Select Page

Recently, after a friend texted me asking for some advice, I had a moment. As I was texting my opinion, I realized she already knew the answer. She just needed someone to validate her thoughts and feelings. Here I was trying to come up with the perfect response when all I needed to do was ask the right questions and affirm her.

Not everyone who asks for advice is looking for advice. And those who don’t ask for advice, are definitely not asking for advice. 

But it’s programmed in us to want and need to give advice. As a society, we are super quick to give it. We are quick to offer age-old phrases, quips, clichés to answer complex, and often not trivial, matters. Those lame responses are very minimizing and often inappropriate. I see them on comments online all the time and I hate it.

Particularly I get annoyed with the advice people give women in abusive relationships, especially when they have no idea what they are talking about. The power and control dynamics of abuse make it hard for people on the outside to understand what is going on, why it’s happening, and thus, advice can be dangerous.

There are many complex pieces to someone’s life. Because of that, there is simply no way to ever know everything that someone else is going through, has gone through or will go through. There’s no way to know how all their experiences affect them or how those experiences have changed them.

Therefore, I acknowledge that each person is the expert on their own life.
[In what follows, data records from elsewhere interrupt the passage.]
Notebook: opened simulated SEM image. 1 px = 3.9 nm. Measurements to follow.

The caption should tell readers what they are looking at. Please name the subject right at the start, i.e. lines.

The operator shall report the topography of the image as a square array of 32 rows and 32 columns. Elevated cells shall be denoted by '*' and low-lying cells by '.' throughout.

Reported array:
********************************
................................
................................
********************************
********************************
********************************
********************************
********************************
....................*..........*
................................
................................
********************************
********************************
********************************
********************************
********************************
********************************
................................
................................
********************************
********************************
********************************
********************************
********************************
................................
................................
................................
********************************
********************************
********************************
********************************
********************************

Rarely are we able to know the inside workings of someone else’s brain and all that goes along with that. Even if I wanted to, I would never have enough time in the day to fully understand or know another person. I can know a lot, but it will never be a complete picture. Likewise, I can share my thoughts with others, but I might not share how those thoughts (or events) make me feel. Without that piece, you wouldn’t know how something (be it mundane or not) might affect me.

In light of this, I’ve decided to work on not giving people advice.

I have many thoughts and opinions. I also like to share those. The concept of not telling people what to do can be hard. Not because I want to control anyone, but because I want to help fix something for someone. My empathy can be helpful, but sometimes it can get in the way and I want to solve someone else’s problems so they don’t have to feel the way they do.

I don’t like it when someone tells me what to do. In fact, I am prone to wanting to do the opposite when someone tells me what I should do.

I appreciate when people are concerned about me. I appreciate thoughtful suggestions. I appreciate when someone shares their opinions. But a “could do” rather than a “should do” goes further with me. I want to apply that to how I interact with others.

The best way to phrase advice for me is when someone says “here is what I did and why it worked.” And they leave the decision to try it or not up to me.

Thoughts on not giving advice:

  • It’s not your life. What they do will have a direct impact on them. Some people’s choices might end up affecting you, but you do not have to live out their consequences. They do.
  • You don’t know everything. I like to think that I know enough to be helpful, but that’s not always the case.
  • You don’t have to fix it. Because you actually can’t. They are in the driver’s seat. You are just a backseat driver who can’t drive their car.
  • You can tell people what they “could do,” but avoid “should do.”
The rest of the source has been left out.